As President Donald Trump wages a public and bellicose battle with the Mexican government, China may emerge as the victor.
The world’s number-two economy is closely watching as Trump threatens to renegotiate the North American Free Trade Agreement and presses Mexican President Enrique Peña Nieto to finance construction of a border wall. The Mexican economy, already facing a slowdown, could deteriorate further under both scenarios. Either way, strategists widely agree Mexico will look to reduce dependence on its largest trading partner, and Beijing is likely to emerge as a contender to replace the void left by Washington.
“Like other countries worried about the uncertainties of a Trump administration, Mexico will look to deepen engagement with China,” said Shawlin Chaw, senior analyst at Control Risks. “The mainland is a natural choice due to its economic power and in return, Beijing will able to increase the international market for Chinese exports and diversify its sources of raw materials.”
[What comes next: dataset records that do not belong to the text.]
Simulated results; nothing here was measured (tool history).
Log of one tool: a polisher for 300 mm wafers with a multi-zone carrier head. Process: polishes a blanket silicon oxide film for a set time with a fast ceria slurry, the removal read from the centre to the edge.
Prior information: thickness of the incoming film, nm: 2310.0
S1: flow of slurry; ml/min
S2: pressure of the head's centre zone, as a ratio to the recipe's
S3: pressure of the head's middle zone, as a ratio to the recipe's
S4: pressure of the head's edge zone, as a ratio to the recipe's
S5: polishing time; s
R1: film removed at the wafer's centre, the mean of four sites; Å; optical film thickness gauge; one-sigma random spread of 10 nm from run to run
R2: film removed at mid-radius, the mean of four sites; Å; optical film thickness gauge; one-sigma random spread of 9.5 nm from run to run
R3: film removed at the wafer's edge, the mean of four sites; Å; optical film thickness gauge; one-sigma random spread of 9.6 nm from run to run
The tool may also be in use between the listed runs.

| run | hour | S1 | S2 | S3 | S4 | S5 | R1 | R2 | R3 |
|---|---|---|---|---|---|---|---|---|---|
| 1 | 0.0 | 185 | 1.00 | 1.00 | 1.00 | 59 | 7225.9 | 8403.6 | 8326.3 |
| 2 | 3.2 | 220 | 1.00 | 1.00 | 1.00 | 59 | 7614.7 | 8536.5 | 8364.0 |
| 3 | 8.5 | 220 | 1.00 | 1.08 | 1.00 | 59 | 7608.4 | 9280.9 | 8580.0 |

Mexico has one of the highest number of bilateral trade agreements in the world and China was its third-largest trading partner in 2015—with exports to the mainland tallying $4.9 billion, according to the World Bank. The two pledged to strengthen ties at a meeting in December, with business deals already underway. In fact, Anhui Jianghuai Automobile and Giant Motors, partially owned by Mexican billionaire Carlos Slim, announced Wednesday they would pump more than $212.46 million into SUV production in Hidalgo.